What happens after this exalted and monomaniacal state of mind suddenly ends? The first thing is that, relieved as you may be that it is finally all over, you want to keep living as long as possible in that high thin air where nothing else matters, hence the caffeine and chocolate.
The second is that you want to talk about it. Your teammates, if you are lucky (as I am) to work on a team, not solo, will want to know how it went, and you will happily tell them what we in the law biz call “war stories.” We talk about the battle, kicking ass, even falling on our swords as if we were medieval crusaders. Civilians–meaning nearly everyone else in your life–will say they’re happy for you that it’s over and ask if it will be in the papers. (The answer is usually no.)
But sooner or later the exaltation will stop. Your body and mind cannot exist forever in the rarified atmosphere of trial when everything else goes on hold. They need sleep, a good book, exercise, being out in nature, seeing something beautiful. And afterwards the things you do not want to think of: emails and calls to answer, unpaid bills, going to the cleaners, all the minutia of daily life.
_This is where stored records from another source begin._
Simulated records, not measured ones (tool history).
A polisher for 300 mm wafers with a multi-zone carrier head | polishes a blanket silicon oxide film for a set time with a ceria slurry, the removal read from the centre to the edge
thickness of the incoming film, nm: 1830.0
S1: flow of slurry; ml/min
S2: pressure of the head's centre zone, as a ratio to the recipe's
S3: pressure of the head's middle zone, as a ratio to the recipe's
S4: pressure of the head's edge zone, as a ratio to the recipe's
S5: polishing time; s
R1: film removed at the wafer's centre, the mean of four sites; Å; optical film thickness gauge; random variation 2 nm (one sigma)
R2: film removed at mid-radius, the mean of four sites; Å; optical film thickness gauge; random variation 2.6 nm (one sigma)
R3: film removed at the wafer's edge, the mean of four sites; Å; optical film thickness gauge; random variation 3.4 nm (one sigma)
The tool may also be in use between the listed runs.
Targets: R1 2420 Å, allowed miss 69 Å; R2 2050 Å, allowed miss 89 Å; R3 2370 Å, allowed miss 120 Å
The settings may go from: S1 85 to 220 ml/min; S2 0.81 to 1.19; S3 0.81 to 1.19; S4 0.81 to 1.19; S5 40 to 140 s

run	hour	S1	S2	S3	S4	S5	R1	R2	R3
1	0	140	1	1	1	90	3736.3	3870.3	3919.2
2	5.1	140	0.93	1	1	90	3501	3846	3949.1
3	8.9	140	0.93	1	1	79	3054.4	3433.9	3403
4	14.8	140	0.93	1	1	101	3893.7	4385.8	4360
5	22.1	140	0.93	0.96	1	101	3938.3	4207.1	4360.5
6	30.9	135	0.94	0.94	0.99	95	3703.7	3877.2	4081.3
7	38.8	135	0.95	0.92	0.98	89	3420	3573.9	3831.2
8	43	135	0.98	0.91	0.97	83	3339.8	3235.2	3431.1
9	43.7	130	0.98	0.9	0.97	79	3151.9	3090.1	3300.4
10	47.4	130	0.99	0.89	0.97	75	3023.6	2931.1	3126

On the way down, while your mind is still relatively uncluttered, there is a lingering clarity you want to seize. As a writer, I want to record it, try to capture the moments I have just experienced which feel quirky, unique, even other-worldly.
You know the crash will come: a monster sleep, sometimes followed by a migraine. But for now, you are riding the trial train down to its last stop, taking in the final landscapes through its slightly distorted windows, waiting for and dreading the depot ahead.